The IRS has said in conferences that they believe letting having the employer receive funds from the plan and then writing the check for a distribution is unacceptable.
That being said, some employers have done it although the rationalization on its acceptability is a bit murky.
There was a temporary regulation that implied this was permissible. See Q&A 16 in https://www.ecfr.gov/current/title-26/section-35.3405-1T (which was "reserved" when the regulation became final).
Some practitioners felt this Q&A made it acceptable for the employer to be involved with making both the distribution, while others felt that this Q&A made it acceptable only for the employer to submit the tax withholding.
Some practitioners took the stance on the question of whether there was a prohibited transaction is it would not be if and only if the employer did not benefit from having had the funds pass through an employer's account. Those who took that stance cautioned employers to hold the cash for the least amount time it took to issue the distribution, and to not put the funds in an account that earned interest.
Treasury 31.3495(c)-1 Withholding on eligible rollover distributions; questions and answers Q&A 5 answers:
Q-5: May the plan administrator shift the withholding responsibility to the payor and, if so, how?
A-5: Yes. The plan administrator may shift the withholding responsibility to the payor by following the procedures set forth in § 35.3405-1, Q&A E-2 through E-5 of this chapter (relating to elective withholding on pensions, annuities and certain other deferred income) with appropriate adjustments, including the plan administrator's identification of amounts that constitute required minimum distributions.

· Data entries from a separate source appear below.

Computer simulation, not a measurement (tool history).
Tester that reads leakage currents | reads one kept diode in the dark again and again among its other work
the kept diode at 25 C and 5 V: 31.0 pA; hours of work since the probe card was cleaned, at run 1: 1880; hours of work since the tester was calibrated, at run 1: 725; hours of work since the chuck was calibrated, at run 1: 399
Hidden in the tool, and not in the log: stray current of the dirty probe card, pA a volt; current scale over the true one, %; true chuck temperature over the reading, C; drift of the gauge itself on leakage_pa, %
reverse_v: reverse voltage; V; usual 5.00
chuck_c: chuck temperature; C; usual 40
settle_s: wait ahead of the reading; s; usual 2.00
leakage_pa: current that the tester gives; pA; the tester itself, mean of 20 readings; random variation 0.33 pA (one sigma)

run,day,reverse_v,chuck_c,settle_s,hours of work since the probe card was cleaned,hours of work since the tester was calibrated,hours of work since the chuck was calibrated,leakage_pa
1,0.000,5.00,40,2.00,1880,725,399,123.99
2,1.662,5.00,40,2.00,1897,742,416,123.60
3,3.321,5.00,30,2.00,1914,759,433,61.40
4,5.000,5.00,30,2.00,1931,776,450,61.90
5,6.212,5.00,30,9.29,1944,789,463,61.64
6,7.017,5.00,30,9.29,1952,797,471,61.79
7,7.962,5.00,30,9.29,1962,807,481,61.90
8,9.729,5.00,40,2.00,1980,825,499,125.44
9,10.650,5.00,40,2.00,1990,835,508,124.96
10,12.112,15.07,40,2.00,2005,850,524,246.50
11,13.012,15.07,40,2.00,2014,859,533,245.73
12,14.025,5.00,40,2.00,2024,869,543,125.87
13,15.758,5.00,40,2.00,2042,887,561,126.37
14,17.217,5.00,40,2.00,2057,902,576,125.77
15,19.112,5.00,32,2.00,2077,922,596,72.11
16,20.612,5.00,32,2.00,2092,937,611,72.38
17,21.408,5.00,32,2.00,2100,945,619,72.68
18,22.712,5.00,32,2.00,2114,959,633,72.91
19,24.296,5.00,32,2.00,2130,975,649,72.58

Prudence says do not involve the employer in writing distribution checks. Should circumstances result in the employer receiving and depositing a check in an employer's account, then the employer should as quickly as possible write the check to the participant or to the trustee/custodian who routinely issues distribution checks, and the employer should document all of the circumstances, the actions taken to have the distribution issued, and if needed, any steps taken to give up any interest earned on the amount while in the funds were in the employer's account.